It’s coming up on 100 years since some Chevy workers cobbled together a handful of parts to create the One-Ton, the bowtie brands first pickup truck, and the Detroit automaker is launching a 100-day celebration to mark the centennial.
The festivities include the debut of two special-edition models, Centennial Edition versions of both the 2018 Chevrolet Colorado and Silverado trucks. Among other things, the two models get a variety of nice touches, such as chrome trim, tow hooks and mirror caps. They also showcase various versions of the familiar bowtie logo Chevy has used over the years.
“The Chevy Trucks Centennial is a huge milestone for us,” said the brand’s truck marketing and advertising chief Sandor Piszar. “It’s important that we share this celebration with our loyal customers who have helped us achieve this accomplishment.”
Chevy’s centennial comes just months after arch-rival Ford Motor Co. marked the 100-year anniversary of its first pickup. Today, Chevy ranks second in the truck marked, behind only Ford.
(Ford Motor Co. celebrates 100 years of pickup trucks. For the story, Click Here.)
No one seems to know precisely where the term “pickup” came from, and there’s also some debate over who developed the first automobile that could fit the category. Historians note that Studebaker used the term in 1913, the same year Galion Allsteel Body Company started installing boxes on the box of stripped down Ford Model T chasses. It began modifying Ford’s own Model TT truck in 1917.
Whatever the origins, pickups quickly gained a toehold in the American market, rising as high as 18% of the total U.S. new vehicle market, according to industry records. In more recent years, sales of full-size trucks alone have been running in the 12% range, with compact models bringing the total to 15%, or 2.7 million, last year.
(Pickups expected to have helped drive surge in sales in September. Click Here for more.)
Sales have continued gaining ground in 2017, along with the overall light truck market. And some analysts anticipate demand could surge sharply in the coming months due both to the number of vehicles destroyed by recent hurricanes and because of the demand for work trucks as massive repairs in Texas, Florida and Puerto Rico move forward.
Chevrolet has sold a wide range of trucks over the last century, and its best-seller, the Silverado dates back to 1987. The name originally appeared as a version of the old Chevy C/K line, but has since been used for all of the maker’s full-size models.
It’s come a long way from Chevy’s original One-Ton model. That original truck was powered by a 36-horsepower, four-cylinder engine capable of hitting a top speed of 25 mph. Today, the Chevrolet Silverado is offered with a variety of engine options, including the 420 horsepower 6.2-liter EcoTec V-8 and the 445 hp 6.6-liter Duramax diesel.
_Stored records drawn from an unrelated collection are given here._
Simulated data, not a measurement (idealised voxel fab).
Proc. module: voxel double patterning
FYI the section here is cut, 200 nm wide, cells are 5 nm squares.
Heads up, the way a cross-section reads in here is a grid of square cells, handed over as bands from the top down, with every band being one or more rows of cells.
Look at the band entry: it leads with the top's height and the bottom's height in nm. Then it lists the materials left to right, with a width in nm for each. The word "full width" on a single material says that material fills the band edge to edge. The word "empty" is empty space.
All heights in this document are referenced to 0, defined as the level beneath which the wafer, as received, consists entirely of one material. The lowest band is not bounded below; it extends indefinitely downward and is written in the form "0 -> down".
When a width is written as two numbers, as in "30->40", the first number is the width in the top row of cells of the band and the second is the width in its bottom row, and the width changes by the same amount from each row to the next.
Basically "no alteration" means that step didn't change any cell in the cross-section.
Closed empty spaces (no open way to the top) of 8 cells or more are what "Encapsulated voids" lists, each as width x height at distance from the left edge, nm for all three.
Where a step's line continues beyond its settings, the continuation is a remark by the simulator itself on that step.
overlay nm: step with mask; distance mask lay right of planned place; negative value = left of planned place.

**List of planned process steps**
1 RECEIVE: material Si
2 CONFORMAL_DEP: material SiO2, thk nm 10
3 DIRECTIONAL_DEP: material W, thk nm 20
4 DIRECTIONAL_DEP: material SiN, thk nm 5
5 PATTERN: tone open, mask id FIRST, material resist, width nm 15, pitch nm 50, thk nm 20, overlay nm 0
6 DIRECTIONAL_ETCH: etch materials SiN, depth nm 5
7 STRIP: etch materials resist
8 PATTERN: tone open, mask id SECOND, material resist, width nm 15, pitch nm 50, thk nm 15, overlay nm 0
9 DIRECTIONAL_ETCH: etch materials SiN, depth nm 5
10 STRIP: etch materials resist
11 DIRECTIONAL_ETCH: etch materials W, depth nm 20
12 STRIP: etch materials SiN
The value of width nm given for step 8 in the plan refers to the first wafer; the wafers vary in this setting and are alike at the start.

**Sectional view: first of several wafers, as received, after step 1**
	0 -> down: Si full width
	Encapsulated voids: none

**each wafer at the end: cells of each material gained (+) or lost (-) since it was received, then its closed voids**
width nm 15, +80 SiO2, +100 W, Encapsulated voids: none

As for the Colorado, parent General Motors briefly exited the midsize pickup segment earlier this decade, coming back with both the well-reviewed Colorado and the near-twin GMC Canyon. The midsize segment, on the whole, has been in the midst of an unexpected turnaround after years of decline.
As for the two Centennial Editions, they’re the “result of collaboration between Chevrolet Design, Engineering and Marketing, to commemorate the history of Chevy Trucks,” said Rich Scheer, Chevrolet Trucks director of Exterior Design. “Both vehicles offer our most enthusiastic fans a way to demonstrate their love for Chevy Trucks and celebrate the Chevy Trucks Centennial with us.”
Among other things, they both get those added details, larger wheels and distinctive Centennial Blue paint. The Silverado Centennial Edition will be available on the LTZ Z71 crew cab model, the Colorado Centennial Edition on Z71 crew and extended cab models. Both will debut in the coming weeks.